“They say, ‘Roberto, you better keep your mouth shut because they will ship you back.’ This is something from the first day I said to myself — I am in the minority group. I am from the poor people. I represent the poor people. I represent the common people of America. So I am going to be treated like a human being. I don’t want to be treated like a Puerto Rican, or a black, or nothing like that. I want to be treated like any person.” — Roberto Clemente
Our Communicator of the Month series showcases individuals who have used communications to work for a better future. In 2015, we’re celebrating the contributions of sports icons whose performance on and off the field has brought social change.
Roberto Clemente was born in Puerto Rico in 1934, and came to the United States to play with the Brooklyn Dodgers minor league team, the Montreal Royals, in 1954. His professional career began in 1955, and Clemente won four batting titles in the 1960s. He appeared in the 1971 World Series, playing for the Pittsburgh Pirates from 1955 until his tragic death in a plane crash 1972 while he was en route with supplies for earthquake victims in Nicaragua.
Well-known for his charitable work in Latin America, Clemente was an outspoken critic of segregation and racism in the United States. Being from Puerto Rico, he was relatively unfamiliar with segregation and found it appalling. In one instance, he watched a teammate get dragged off his bus for buying a drink from an all-white gas station. He also went through spring training in deeply segregated Florida, where he and other teammates had to eat on the bus, while white teammates ate in restaurants.

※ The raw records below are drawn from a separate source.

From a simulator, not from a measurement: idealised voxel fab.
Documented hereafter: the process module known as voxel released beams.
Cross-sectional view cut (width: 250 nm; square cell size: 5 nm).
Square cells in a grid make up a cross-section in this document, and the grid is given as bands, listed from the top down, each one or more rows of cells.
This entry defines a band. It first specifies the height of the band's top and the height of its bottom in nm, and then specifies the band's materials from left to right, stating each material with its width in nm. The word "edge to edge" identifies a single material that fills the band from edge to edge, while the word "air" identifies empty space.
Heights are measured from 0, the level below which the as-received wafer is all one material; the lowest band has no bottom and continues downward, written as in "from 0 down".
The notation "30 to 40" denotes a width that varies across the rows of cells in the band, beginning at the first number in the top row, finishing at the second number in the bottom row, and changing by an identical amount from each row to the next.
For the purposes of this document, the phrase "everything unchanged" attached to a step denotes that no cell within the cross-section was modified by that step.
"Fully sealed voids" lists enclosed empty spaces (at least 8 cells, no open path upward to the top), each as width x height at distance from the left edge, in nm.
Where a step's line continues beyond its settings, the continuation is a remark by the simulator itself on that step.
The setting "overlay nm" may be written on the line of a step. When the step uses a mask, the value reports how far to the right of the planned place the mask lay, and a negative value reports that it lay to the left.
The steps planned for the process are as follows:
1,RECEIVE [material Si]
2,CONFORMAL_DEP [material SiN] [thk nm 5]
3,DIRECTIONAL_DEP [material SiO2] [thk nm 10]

Martin Luther King, Jr., was Clemente’s hero. His admiration ran so deep that when the Pirates were scheduled for an opening day game on April 8 — the day before King’s burial — Clemente convinced the team to move opening day to April 10, effectively putting sports in its proper perspective.
Clemente was the first Hispanic player to reach 3,000 hits, including 240 home runs. He also won the Golden Glove Award for 12 consecutive years for his work as a right fielder. The year after his death, Clemente was elected to the National Baseball Hall of Fame.